Background to a Magazine

Background to a Magazine

The Condition which Arachne is committed to explore is, from the side of the individual, his isolation—from that of the community, its disintegration. Hence the use of the myth which gives its title—the poet is defeated by the unregarding power of Pallas. This is of course only one aspect of his situation. As his relation to the community is broken new tasks are imposed upon him. But let us consider this severance more carefully.

For the individual, isolation; for the community, disintegration. By the first of these we should not suggest that there is an interruption of those immediate human contacts which have made up the major part of life at all times though there is a danger that those too may become less real. But a community which is no longer the receptacle of any general tradition or purpose does lose some essential quality, degenerates into page 21 a mere aggregate of individuals who are in this sense 'isolated' . 'The true community does not arise through people having feelings for one another (though indeed not without it), but through, first, their taking their stand in living mutual relation with a living Centre, and second, their being in living mutual relation with one another.'

How do the ideas of isolation and disintegration describe our situation in New Zealand to-day? A colonial society is likely to have gone at once not so far and farther than its parent society along the road that leads to dissolution. Greater distance from the source of a tradition means at once separation from tradition and from the criticism of it. This is true only of intangibles whose immediate utility is not obvious. In clearly practical matters Anglo-Saxon colonial societies show much boldness in innovation. In other fields of life the story is generally one of outward stability, inward decay. These new societies are in this way very old as well as very young.

This may be illustrated at the point where ideals and interests chrystallize into the patterns of political action. Constitutional, as distinct from democratic, government has not thrived in New Zealand. The concept of a body of principles not having the force of law to which elected persons must yet conform has had little appeal here. Witness the fate of the Legislative Council since 1890, the prolongation of the life of Parliament in 1934 because the misery of the country made the moment inopportune for an election, the abolition of the country quota in 1945 by a party which had studiously avoided discussion of the matter for many years. This cynicism as to constitutional principles adds to the power of the government of the day while it diminishes its moral authority.
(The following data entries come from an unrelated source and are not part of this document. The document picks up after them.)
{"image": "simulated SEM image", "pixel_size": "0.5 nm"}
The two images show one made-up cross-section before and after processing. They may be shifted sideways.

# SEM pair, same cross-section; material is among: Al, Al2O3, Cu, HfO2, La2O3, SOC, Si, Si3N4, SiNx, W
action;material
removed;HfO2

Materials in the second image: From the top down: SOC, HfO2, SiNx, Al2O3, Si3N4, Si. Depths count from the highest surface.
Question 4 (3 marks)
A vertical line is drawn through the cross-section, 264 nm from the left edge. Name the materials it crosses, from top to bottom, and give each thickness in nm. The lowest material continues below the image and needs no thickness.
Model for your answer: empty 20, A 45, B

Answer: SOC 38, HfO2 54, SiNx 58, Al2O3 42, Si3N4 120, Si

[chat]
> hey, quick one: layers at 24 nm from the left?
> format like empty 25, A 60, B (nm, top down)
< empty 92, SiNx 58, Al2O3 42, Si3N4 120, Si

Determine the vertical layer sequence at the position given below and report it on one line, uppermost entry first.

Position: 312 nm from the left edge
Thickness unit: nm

While the constitution, the spirit of government, has languished, the state, its apparatus, its practical consequence, has grown enormously. This is in part the result of the very virtues of a colonial people—the willingness to take novel and drastic action to remove economic injustice and prevent social schism. Such action has generally involved the extension of state power. Colonial society was such a tabula rasa that nowhere else was there any authority or group which could take over these new functions. The real, as distinct from the popularly imagined evils of this extension were mostly so much less tangible than those it was designed to amend that it was difficult to oppose it. But by its very success the welfare state has helped remove the moral issue from politics. The struggle of well-fed pressure groups for larger shares in the national booty is not a battle which engages the highest faculties of the human heart or mind. It is the consequence of our material health as well as of our spiritual sickness that from the exaggerated structure of the state there emerges something less than the human voice.

The anarchy, which in New Zealand is veiled and respectable, has found in some other parts of the world its expression in physical violence. Most often this is the violence of those who would hold a disintegrating society together by force or by arousing hatred against the enemy within and without ... 'while his agents of lower rank, who had established themselves in the clans, fostered anarchy, the initiated penetrated into the civic offices and the magistracy, and there won the reputation of men of deeds who would bring the mob to its senses.' This is the backcloth to the cosy squalour of our domestic politics.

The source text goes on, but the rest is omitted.